Less than four months later, on July 7, 1930, propped up in a chair overlooking his beloved Sussex countryside, Sir Arthur died at the age of seventy-one, surrounded by his family. His last words were to his wife. “You are wonderful,” he said.

On October 26, during a sitting in the same house, the spirit of Conan Doyle returned. After the séance, Lady Doyle pronounced that she and her children were “perfectly satisfied” that they had spoken with Sir Arthur and she was so delighted that she scheduled another séance for the following week. The medium was Arthur Ford.

 

Doyle’s spirit also made many appearances to Margery. At the end of her mediumship, she had developed a knack for automatic writing and she was able to channel the spirits of Doyle and William Butler Yeats and their old friend Robin Tillyard, the bug hunter. Doyle told her that he would produce some writings that she could publish under the title
Sherlock Holmes in Heaven
. “
You carry my mantle onward
,” he encouraged her.

By then Dr. Crandon had already passed on. He died two days after Christmas in 1939, after a long illness as a result of tumbling down a flight of stairs. His relationship with Margery had been rocky for years, but in 1935, after Walter’s purported fingerprints had been finally proved beyond doubt to be identical to the fingerprints of Margery’s dentist and her mediumship was irrevocably tainted, Crandon seemed to have lost interest in her. By then the constant stress to produce had turned Margery into a hopeless alcoholic. The vibrant young woman who had marched for suffragette rights and peace before Dr. Crandon had stage-managed her into the world’s most famous medium had turned into a dowdy, overweight middle-aged woman who had lost her considerable allure to the opposite sex.

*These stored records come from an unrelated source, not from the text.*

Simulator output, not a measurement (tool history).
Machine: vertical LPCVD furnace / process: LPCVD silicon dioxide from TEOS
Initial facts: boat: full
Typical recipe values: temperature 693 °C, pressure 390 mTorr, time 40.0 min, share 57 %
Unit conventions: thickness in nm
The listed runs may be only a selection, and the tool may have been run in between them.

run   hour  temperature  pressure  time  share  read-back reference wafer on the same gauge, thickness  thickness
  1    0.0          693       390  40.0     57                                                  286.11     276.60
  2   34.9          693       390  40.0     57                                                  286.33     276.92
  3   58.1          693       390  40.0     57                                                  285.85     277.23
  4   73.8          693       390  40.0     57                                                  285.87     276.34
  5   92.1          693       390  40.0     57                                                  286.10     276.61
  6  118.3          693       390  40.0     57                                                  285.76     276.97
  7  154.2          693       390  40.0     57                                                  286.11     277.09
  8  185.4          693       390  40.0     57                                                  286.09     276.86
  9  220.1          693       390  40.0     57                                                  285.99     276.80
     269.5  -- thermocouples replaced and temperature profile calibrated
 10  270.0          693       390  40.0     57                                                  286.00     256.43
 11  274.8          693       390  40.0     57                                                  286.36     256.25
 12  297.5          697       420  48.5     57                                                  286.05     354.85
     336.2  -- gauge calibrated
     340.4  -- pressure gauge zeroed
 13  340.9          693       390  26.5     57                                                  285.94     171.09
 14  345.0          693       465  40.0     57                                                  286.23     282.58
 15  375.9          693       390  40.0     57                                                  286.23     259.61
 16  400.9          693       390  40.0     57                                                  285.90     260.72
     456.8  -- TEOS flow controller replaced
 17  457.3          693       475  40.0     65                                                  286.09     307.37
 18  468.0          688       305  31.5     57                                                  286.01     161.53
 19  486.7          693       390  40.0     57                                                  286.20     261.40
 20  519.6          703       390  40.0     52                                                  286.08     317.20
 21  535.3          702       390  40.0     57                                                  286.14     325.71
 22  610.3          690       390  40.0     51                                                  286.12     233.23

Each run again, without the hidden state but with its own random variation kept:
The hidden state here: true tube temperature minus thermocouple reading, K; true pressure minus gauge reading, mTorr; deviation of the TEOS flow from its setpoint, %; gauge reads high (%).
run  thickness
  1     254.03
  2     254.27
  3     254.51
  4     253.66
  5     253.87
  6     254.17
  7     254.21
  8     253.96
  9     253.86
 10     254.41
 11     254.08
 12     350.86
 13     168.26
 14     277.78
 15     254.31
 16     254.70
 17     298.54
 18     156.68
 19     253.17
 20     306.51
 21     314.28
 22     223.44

She had paid a price to be Margery. For years she had been dogged by rumors that Crandon had surgically altered her vaginal opening to allow for the production of bigger apports in the séance room. Bird’s confession didn’t help her cause. In 1930 he wrote a confidential report to the ASPR admitting that Margery had nervously approached him before one of the Houdini sittings and pleaded with him that if no phenomena occurred he should ring the bell box or “produce something else that might pass as activity by Walter.”

Margery’s misery came to a head in 1932 when, supposedly under the influence of an evil spirit, she left the séance room, climbed onto the roof at 10 Lime Street, and seemed poised to dive off it. Only the recitation of the Lord’s Prayer by one of her sitters brought her back to her senses.

After Crandon died, Margery began an affair with William Button, the president of the ASPR. She moved in with him in his New York apartment and shuttled back and forth between New York City and Crandon’s Massachusetts farm. The stress of the last few years seemed to have taken their toll on Walter too. For months in 1940 he had been promising to materialize the loving cup that Doyle had sent Margery years earlier at the farm. Séance after séance, he came up with excuses for not producing it. Finally on March 19, 1940, the last recorded séance we have, Walter “gave us very encouraging statements that we will soon begin to have important phenomena.”

By the middle of 1941 Margery was gravely ill. She moved back to 10 Lime Street to await the end. A few days before she died, Nandor Fodor, a psychic researcher, sat at her bedside, pad in hand, and suggested that it might be best if she came clean about her whole mediumship. He would take down her confession and document her secret methods.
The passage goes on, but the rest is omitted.